On 09/30/2012 01:35 AM, Pekka Paalanen wrote:
On Wed, 26 Sep 2012 08:21:44 +0200
Daniel <[email protected]> wrote:

El dt 25 de 09 de 2012 a les 11:15 -0400, en/na Kristian Høgsberg va
escriure:
On Mon, Sep 24, 2012 at 04:53:20PM -0700, Bill Spitzak wrote:
Keystrokes should be sent to the application first. Only if the
application refuses them should they be considered global shortcuts.

No.

Could you elaborate a little bit the logic leading to this decission,
please?

It is a roundtrip, which is already bad in itself.

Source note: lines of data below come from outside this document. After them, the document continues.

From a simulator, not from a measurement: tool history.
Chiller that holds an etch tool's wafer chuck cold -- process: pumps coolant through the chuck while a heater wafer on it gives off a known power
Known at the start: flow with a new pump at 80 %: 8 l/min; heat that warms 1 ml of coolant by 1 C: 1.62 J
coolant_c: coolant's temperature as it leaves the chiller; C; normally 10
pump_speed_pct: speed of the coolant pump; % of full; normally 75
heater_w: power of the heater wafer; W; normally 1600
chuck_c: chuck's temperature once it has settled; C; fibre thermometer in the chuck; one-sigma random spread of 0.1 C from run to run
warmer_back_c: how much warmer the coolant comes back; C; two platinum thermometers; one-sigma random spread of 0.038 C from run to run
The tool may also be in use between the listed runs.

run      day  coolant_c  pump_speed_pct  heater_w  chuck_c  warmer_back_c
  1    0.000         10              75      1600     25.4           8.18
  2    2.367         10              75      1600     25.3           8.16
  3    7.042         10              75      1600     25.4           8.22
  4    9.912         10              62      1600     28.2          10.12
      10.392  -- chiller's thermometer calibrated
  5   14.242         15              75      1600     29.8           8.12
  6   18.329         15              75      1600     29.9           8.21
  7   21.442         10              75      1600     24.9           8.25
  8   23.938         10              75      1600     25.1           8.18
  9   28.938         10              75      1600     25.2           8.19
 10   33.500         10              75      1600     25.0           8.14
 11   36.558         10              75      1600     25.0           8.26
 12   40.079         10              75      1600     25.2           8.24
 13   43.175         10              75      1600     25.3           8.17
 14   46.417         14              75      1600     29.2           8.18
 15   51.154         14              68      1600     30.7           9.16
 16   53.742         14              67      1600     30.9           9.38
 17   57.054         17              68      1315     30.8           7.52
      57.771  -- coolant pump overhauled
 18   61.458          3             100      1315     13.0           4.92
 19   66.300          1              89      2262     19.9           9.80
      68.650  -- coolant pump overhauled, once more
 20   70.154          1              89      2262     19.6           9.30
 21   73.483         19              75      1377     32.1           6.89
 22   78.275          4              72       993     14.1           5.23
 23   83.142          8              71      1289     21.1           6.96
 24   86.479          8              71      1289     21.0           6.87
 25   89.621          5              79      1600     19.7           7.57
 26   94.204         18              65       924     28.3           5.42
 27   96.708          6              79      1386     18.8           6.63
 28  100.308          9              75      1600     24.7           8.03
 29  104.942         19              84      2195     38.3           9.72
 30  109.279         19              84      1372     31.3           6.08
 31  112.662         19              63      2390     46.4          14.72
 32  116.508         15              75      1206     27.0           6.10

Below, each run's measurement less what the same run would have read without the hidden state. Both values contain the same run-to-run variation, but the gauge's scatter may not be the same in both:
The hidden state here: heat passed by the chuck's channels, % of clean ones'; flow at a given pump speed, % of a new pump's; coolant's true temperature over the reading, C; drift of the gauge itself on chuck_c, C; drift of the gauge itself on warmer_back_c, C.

All the normal keystorkes that a client handles are a roundtrip, so I really can't see this being a problem. I certainly agree with Wayland's design that once a client decides to change it's display, that it be able to do that with no further roundtrips. But that is different than event handling.

Furthermore, it
allows clients override global shortcuts of the compositor, which
means that it would be impossible to have secure shortcuts, e.g.
"kill this client" or "switch sessions".

There certainly would still be "secure shortcuts" like you describe. These are identifiable to the user as "you hold down lots of strange shift keys". For instance ctrl+alt+del. The reason "lots of strange shift keys" are needed is to avoid breaking applications by blocking a keystroke the application designer thought was available. My main concern is that we don't have to make *ALL* shortcuts "lots of strange shift keys".

The type of shortcuts I think me and Daniel are worrying about is the volume buttons. I would like hitting the volume button to change the volume in the current app that has focus, and only change the global volume if that app does not have a local control.

Third, if the client
hangs, it would mean global shortcuts would stop working, and you
could not e.g. alt-tab away from a frozen window, which might be
even fullscreen.

There would be a timeout, same as being suggested for the window drag controls, after which the shell acts as though the client ignored the keystroke.

It would also mean, that every application would need additional
code to cooperate with the compositor. Missing that code would by
default stop all global shortcuts from working. Programmers would
have to spend effort to not break the *whole* desktop, instead of
just having their app working right with the desktop by no effort.

This just requires toolkits to require a "I used the key" return value from keystroke handlers. The amount of work for a programmer to support that is trivial (they are likely calling several functions that already return this information), and failure of the programmer to do this will result in obvious bad behavior of the application (such as breaking Tab navigation) even if there are no global shortcuts.

You might invent elaborate schemes to overcome the latter cons,
but even the roundtrip argument alone is a serious one, and there
would have to be a serious benefit in doing so. This would just
bring a lot more problems than it would solve.

I'm worried that a "shortcut registry" will add enormous complexity and bugs and make it difficult for programmers to get the behavior they want.